This beer was intended to be a nice easy drinking, low alcohol summer brew as it only has about 4% alc, I guess the wateryness isn't the worst thing that could have happened!
 
Yeah, I was going to say it could have been a lot of ice on the strawberries watered it down.

Not sure about the Malto Dextrin, but I will say that when I tasted my beer before bottling, it tasted watery too, but got much better in the bottle.

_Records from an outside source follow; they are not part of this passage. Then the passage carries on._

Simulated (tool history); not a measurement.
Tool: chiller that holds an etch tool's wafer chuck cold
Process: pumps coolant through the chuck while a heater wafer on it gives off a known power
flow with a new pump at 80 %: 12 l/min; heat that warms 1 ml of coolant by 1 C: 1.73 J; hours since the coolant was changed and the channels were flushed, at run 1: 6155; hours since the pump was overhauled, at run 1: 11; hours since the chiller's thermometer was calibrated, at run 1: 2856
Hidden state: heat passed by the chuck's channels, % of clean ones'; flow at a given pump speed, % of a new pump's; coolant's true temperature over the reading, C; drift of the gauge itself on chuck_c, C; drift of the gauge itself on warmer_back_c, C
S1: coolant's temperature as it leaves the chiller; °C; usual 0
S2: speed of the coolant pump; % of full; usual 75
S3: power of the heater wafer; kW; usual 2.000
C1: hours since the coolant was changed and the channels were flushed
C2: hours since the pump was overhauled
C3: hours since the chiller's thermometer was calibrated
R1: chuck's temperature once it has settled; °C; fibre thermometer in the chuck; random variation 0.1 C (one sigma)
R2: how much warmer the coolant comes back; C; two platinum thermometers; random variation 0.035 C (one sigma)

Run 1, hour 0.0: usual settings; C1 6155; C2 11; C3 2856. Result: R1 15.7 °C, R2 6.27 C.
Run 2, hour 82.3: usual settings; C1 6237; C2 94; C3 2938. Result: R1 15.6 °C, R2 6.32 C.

How's the strawberry flavor? Do you think it'd improve with the addition of a small amount of strawberry extract (or even a different flavor that would go well as a mix)? I know it sort of defeats the purpose of using fresh berries, but it may help.
 
The strawberry smell is AWESOME, the flavor is currently a little tart, so a little sweetness wouldn't hurt it at all if I could add some. From reading the other threads on the strawberry blondes, it seems that a longer keg/bottle conditioning time is needed to allow the beer to fully mature.

Would strawberry extract add much besides a pungent strawberry flavor? I made a blueberry ale and the extract was VERY artificial tasting.
 
The strawberry smell is AWESOME, the flavor is currently a little tart, so a little sweetness wouldn't hurt it at all if I could add some. From reading the other threads on the strawberry blondes, it seems that a longer keg/bottle conditioning time is needed to allow the beer to fully mature.

Would strawberry extract add much besides a pungent strawberry flavor? I made a blueberry ale and the extract was VERY artificial tasting.

That's the problem with extract, from what I hear, they taste artificial. I wasn't sure if when you said it tasted watered down if you meant the strawberry flavor wasn't coming through.
 
the problem with using real fruit is it will always be tart. You cannot expect a sweet flavor from fruit without added sugars. 6 lbs seems like way to much if you ask me, but if it got the profile your looking for, i guess it works.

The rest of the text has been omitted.